Early on in the production of Moon we decided to build a complete 360 degree set to shoot in as we wanted to capture the feeling of enclosure and allow the camera to roam around the base without running out of room or suddenly finding itself out round the back of the studio. This added a lot to the experience of shooting as we'd enter the base through the airlock and pretty much stay in there all day. It was especially weird for me having designed and built the base in 3D first as it was like being inside my own mind made solid. Quite strange at times. This fully enclosed set meant that we had to design and dress the entire base which ended up being lots and lots of work, all done with very little time and resources (spot the recurring theme in these posts). It was important to me to get as much detail around the place as possible to try and make it genuinely look and feel like not just a Lunar Mining facility but also Sam’s' home. See how he has loads of scrunched up used tissues around his bed? He didn't have a cold. That was one of Sam’s suggestions.

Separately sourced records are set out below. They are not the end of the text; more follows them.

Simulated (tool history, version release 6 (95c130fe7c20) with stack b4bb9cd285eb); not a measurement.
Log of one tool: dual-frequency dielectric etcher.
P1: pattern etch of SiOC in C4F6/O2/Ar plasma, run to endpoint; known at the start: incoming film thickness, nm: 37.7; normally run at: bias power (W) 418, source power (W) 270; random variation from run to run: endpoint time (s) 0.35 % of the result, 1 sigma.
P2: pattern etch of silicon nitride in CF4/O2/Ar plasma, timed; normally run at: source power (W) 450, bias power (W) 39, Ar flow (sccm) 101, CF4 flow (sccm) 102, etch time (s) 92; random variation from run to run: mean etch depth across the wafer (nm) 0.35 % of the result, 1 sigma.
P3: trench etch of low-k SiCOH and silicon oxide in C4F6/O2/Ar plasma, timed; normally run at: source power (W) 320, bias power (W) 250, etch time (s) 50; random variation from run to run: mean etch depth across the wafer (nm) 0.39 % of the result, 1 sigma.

All together we had 17 active flat panel screens built into the set in various locations to give the place a legitimate "techno-hub" feel, but we were keen to keep the technology "old-school" and keep away from any Minority report data-glove style lightshows which we couldn't afford anyhow. All the monitors protruded from the back of the set and were attached to £20 cheapie domestic DVD players running a bespoke disk for each take. We'd get back from the studio around ten and after shoving some Mexican food into my mouth-hole I'd spend the next few hours getting the next days' graphics ready to arrive at the studio at seven the next morning with a wallet of shiny new DVDs. This led to a few weeks of 2-hours of coma like sleep per night which was hard going but at least I'd got most of the design work done by then and was mostly just refining the vehicles prior to the model build. I remember falling asleep all over the place, grabbing cheeky 15-minute naps whenever I could. There was one instance where we were shooting the scene where Sam 2 puts a very ill Sam 1 to bed and we needed a stand-in to get dressed up and lie in the bed with the hat on whilst the real Sam does his performance as healthy and concerned Sam 2. I must have been looking like I was about to die as Duncan suggested I step in and put myself to bed. So, being happy to help, I got dressed up as poorly Sam 1 and got into bed whilst Sam Rockwell did his thing. As soon as my head hit the pillow I fell into a mild coma and I must have been looking so knackered that when the scene was shot out they left me there whilst Sam went off for a makeup change. The Cheesy Loaf woke me up shouting at me that it was time to go home as they were closing the studio so I blearily shambled out of bed very confused and disoriented to find everybody staring at me and pissing themselves. I had been out cold for two hours and they just left me there whilst they were filming the scene. I remember it being incredibly cosy and nice and I just immediately flaked out, even though there was filming going on right next to my head. If you look in the background of those shots it's actually me fast asleep in there.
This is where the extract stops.